Private Equity Investment in Nigeria: Investing in Infrastructure the Best Bet
With Private Equity deals in the US and much of Europe going bust over inability of banks to syndicate the huge loans necessary to fund "the mega buyouts" that became the norm over the past few years and the slowing down of stockmarkets in the same markets, somepeople have written off the ability of the private equity industry to generate alpha returns to its investors.
However, I believe the hope for the Industry lies in exploring uncharted terrritories and extracting more value from their portfolio companies by working with management to improve the performance of such companies. In exploring uncharted territories, few terrains are as unchartered, in Private Equity terms, as Nigeria. There exist substantial opportunities for principal investors in the Nigerian economy to generate higher returns than may be obtainable in Europe or America.
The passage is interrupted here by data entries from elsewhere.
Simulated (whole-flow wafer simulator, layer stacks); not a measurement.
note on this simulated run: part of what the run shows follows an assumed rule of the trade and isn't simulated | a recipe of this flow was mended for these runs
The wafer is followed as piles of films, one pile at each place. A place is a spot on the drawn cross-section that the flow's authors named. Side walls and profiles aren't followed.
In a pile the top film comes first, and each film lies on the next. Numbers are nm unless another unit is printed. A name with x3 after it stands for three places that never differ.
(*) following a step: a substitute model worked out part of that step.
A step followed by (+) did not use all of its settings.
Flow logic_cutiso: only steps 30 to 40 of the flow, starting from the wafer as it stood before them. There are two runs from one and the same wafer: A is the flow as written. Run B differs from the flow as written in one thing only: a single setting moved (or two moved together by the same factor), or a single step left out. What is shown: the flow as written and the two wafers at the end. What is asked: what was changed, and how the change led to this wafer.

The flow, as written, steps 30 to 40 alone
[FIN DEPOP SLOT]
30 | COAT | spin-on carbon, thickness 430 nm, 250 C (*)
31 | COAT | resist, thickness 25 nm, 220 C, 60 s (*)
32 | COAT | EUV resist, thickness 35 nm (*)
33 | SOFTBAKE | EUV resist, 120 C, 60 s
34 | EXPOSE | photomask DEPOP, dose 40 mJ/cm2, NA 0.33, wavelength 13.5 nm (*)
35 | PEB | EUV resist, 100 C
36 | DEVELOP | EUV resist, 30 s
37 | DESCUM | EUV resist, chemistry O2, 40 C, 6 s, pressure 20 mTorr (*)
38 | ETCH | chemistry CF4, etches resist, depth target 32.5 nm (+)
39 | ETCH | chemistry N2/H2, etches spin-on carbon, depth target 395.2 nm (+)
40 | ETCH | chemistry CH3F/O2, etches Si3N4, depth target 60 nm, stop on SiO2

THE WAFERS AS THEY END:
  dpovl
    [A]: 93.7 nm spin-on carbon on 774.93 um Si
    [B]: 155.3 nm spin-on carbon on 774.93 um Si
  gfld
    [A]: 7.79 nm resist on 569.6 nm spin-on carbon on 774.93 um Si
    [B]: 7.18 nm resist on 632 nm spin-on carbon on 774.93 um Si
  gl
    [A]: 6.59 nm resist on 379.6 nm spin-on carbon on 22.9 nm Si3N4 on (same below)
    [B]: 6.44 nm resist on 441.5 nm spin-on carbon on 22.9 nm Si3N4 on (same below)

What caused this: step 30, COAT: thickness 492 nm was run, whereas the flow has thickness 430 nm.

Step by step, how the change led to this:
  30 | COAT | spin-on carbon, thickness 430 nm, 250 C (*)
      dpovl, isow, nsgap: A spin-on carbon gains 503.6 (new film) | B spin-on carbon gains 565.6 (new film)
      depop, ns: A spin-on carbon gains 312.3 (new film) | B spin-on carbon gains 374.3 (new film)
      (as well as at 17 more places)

In exploring PE opportunities in Nigeria, there are basically two options available to investors, these are: 1) Investments in Privately Held companies and 2) Investments in Infrastructure projects/deals. Although a number of PE firms, eg Helios, have made some investments in certain quoted companies such as FCMB, I believe this model will not generate superior returns to PE investors, once the Nigerian stock markets "cool down"and normalize. On the privately held company option, a major impediment will be the poor level of financial disclosure by priate companies in Nigeria. This coupled with their often weak corporate governance standards make investing in privately held companies in Nigeria a much more difficult exercise than is the norm in many parts of the world.
Investing in Infrastructure presents a very good investment opportunity, as Nigeria has extremely underdeveloped infrastructure and big rewards await those who can provide it. For instance, electricity supply in Nigeria falls far short of demand and as such most factories rely on "diesel guzzling" generators. There are a number of opportunities for PE firms to invest in Captive power plants that will generate electricity for sale to companies in a restricted area such as the Agbara Industrial area, Ikeja Industrial Estate etc. Furthermore, a company that can get a sustainable business model for providing a good transportation system for transporting large numbers of people in an efficient and comfortable manner.
An example of the gains from investing in Infrastructure is MTN Communications Nigeria, at the time of its creation in the year 2001, the country had less than 500,000 lines. In only Six years of operation, the company is probably the most important member of the MTN Group. The wide gap between the number of lines available and the effective demand for them, led to massive sales and very lucrative margins. Furthermore, PE firms can enter into Public-Private Partnerships to provide certain services to the populace. A very good example will be the concessioning of toll roads, a business model that has been perfected all over the world by Australia's Macquarie Bank, Airports, Sea ports etc. It is clear that Nigeria is on a path of sustained growth and it is clearer still that existing infrastructure in the country cannot keep up with the expected pace of growth. A good strategy may be to invest directly in infrastructure projects or to invest in companies, such as energy companies, port operators etc, with a high exposure to basic infrastructure.
There are profits to be made from investing in infrastructure and though it is not for the faint of heart, the likely gains compensate for the risks involved.